New Delhi, Dec. 31: Steel Authority of India Limited (SAIL) and Tata Steel are coming together to set up a 50:50 mining joint venture.

The heads of both companies are likely to sign a deal here later this week. SAIL and Tata Steel have jointly set up steel portals but have never come together to source raw materials or make steel. Rather they have been rivals in the domestic market.

“Initially this joint venture will take over coal blocks which are not being mined by Coal India,” senior SAIL officials told The Telegraph.

The two steel companies will have an equal number of directors on the board of the new joint venture.

Sources added that the mining joint venture could later look at joint mining of natural resources such as iron ore and manganese in “new mining areas”. Both SAIL and the Tatas currently operate their own captive mines and these are unlikely to be handed over to this new joint venture.

The tieup has taken many in the country’s steel sector by surprise. SAIL had earlier signed deals with other PSU companies to source raw materials and one with Korean major Posco to share expertise, personnel and information, but had not taken any steps to forge links with other steel companies here.

SAIL and Tatas have been trying to source raw materials from both within the country as well as abroad to feed ambitious expansion plans. However, in recent years they have often been pipped to the post by more aggressive domestic and global steel giants.

Both are trying to fend off challenges for raw materials from global giants such as ArcelorMittal.

Coal-rich Mozambique, for instance, had both the Tatas and Mittals buying or setting up coal mining companies in that country.

A special purpose vehicle floated by SAIL along with other PSUs is looking at snapping up coal mining ventures or rights in the African state.

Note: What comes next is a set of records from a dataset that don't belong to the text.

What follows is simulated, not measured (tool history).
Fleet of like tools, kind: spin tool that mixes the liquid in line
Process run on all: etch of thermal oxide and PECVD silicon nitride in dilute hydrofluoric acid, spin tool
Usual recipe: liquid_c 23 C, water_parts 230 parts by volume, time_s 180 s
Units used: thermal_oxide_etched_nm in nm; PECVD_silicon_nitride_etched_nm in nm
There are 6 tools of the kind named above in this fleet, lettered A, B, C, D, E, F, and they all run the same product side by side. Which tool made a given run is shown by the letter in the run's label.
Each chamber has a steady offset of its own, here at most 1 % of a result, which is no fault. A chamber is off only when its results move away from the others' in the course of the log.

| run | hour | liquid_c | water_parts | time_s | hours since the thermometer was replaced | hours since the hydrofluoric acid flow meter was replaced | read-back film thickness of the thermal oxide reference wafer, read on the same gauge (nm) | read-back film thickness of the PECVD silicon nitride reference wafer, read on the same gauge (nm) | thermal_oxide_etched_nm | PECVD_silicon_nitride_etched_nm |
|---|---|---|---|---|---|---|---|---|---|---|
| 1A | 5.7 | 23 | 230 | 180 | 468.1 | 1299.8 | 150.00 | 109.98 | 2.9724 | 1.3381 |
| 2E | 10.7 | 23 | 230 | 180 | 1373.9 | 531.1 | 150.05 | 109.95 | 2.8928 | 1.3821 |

Though officials of the two steel companies said they had no immediate plans to bid for global mining major Rio Tinto, which is on the block, sources said a joint venture between the two giants could look at such possibilities in the near future.

The Tatas need to source raw materials not only for Tata Steel but also for Corus, the European steel venture which they bought in 2007.

SAIL needs to source raw materials for fresh capacity it is trying to build to take its crude steel output to 26,000 million tonnes.